Bird Suttenfield, Ella, and the Foundling

      

Poor Bird Suttenfield. He seems to have had a complicated love life, and a horrible death. He was also the recipient of an amazing gift.

Bird was born in Fort Wayne in November 1865, the son of Asa More Suttenfield and Louisa Bennett. He was the baby of his family, and probably was named after his uncle Ochmig Bird, who served in the Indiana State Legislature.

     When Bird was born, his family had returned to Fort Wayne after more than a decade in Missouri. Soon they uprooted again and Bird’s early years were spent in Osage County, Arkansas. By 1880, if not earlier, the family returned once again to Fort Wayne where both Bird and his parents would live for the rest of their lives. 

     Asa More was the son of early Fort Wayne settlers William Suttenfield and Laura Taylor. He farmed and worked as a wagoner and teamster. Bird followed in his father’s footsteps as a teamster.  

     On the last day of 1892, Bird’s complicated marital life began. He was 27 when he married 17-year old Ella Viola Hummel. Ella had a difficult start in life. Her parents divorced when she was a toddler and her father took the children. He died when she was 16, and now, Ella could presumably have her own home and be supported by a husband. 

     Two years later, there was a curious item in the newspaper. “On the Doorstep,” the headline read. “Baby Left at the Home of Bird Suttenfield.” 


     Yesterday evening Bird Suttenfield, a well-known citizen, living at No. 358 west Washington street, reported to Humane Agent [Louis] Schlaudroff that on Friday evening someone had left a tiny girl baby in a basket on his doorstep. The baby was about four days old and scantily dressed. Mr. Suttenfield took the little stranger in and will probably keep her. 


     The Fort Wayne News had a more detailed account:


Deserted, left alone, lily-clad and tucked away in a market basket was the two-day old baby found at the doorstep of Mr. and Mrs. Bert [sic] Suttenfield, 358 West Washington street Friday night. At midnight the coldness of the air aroused Mr. Suttenfield, and he went outdoors to carry some plants into the house to prevent the frost destroying them. On the steps of his home he heard a cooing and mumbling sound. He lowered his ear to the tender disturbances of the night and the sound continued. He bent over and found on his doorstep a basket.


In this second account, the baby is identified as a tiny baby boy, who thrust his chubby hands out of the blanket he was wrapped in when the basket was brought inside. "It was cold and hungry and fretful, but was carefully nursed and is today bright and healthy."
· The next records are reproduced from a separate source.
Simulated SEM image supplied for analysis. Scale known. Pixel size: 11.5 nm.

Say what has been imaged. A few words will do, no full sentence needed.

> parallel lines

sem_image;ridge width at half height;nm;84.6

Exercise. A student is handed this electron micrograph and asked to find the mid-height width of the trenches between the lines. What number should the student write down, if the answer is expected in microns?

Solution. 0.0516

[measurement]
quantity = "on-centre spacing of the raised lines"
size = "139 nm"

Why would anyone pick Bird as the person to entrust their newborn to? It’s hard to imagine that even a desperate mother would randomly pick a house, any house. Bird and Ella had been married nearly two years with no baby. Maybe the mother was someone Ella knew. This was an era in which, if you found a baby on your doorstep, you could just decide to keep it. Agent Schlaudroff worked for the Humane Society and Fort Wayne police. As in communities across the country, he was frequently advertising the need for a home for a boy or girl. It seems that Bird and Ella took in this amazing gift left at their door.



This is an illustration from an 1887 syndicated article on foundlings in New York City. About 200 abandoned babies were found in the streets of the city annually in this time period.

     Just two years later, however, on August 11, 1896, the court granted Ella a divorce from Bird. There was no mention of a child, but children were not mentioned in every newspaper report of divorce.

     By November, Ella changed her mind. She and Bird remarried in her hometown, nearby Huntington, on the 16th. Apparently, the second time around didn’t go well. After the two stayed in Huntington for two weeks, Ella returned to Fort Wayne expecting Bird to join her. Time passed. She received an envelope in the mail from him with baggage checks but nothing more. When she tried to find out his whereabouts, she was unsuccessful. On January 9th, 1897, she filed for divorce on the grounds of desertion. In February, the court granted her request and restored her maiden name. 

     Ella was back in court and in the newspaper exactly a year later. She was seven months pregnant and single. She filed a paternity suit against Solomon Keim, a Fort Wayne insurance agent. “The case was continued as it was understood the couple are to marry,” the paper reported. In fact, the case was heard on Feb. 21 and that same day, Solomon and Ella married. In April, their son Stewart L. Woodford Keim was born.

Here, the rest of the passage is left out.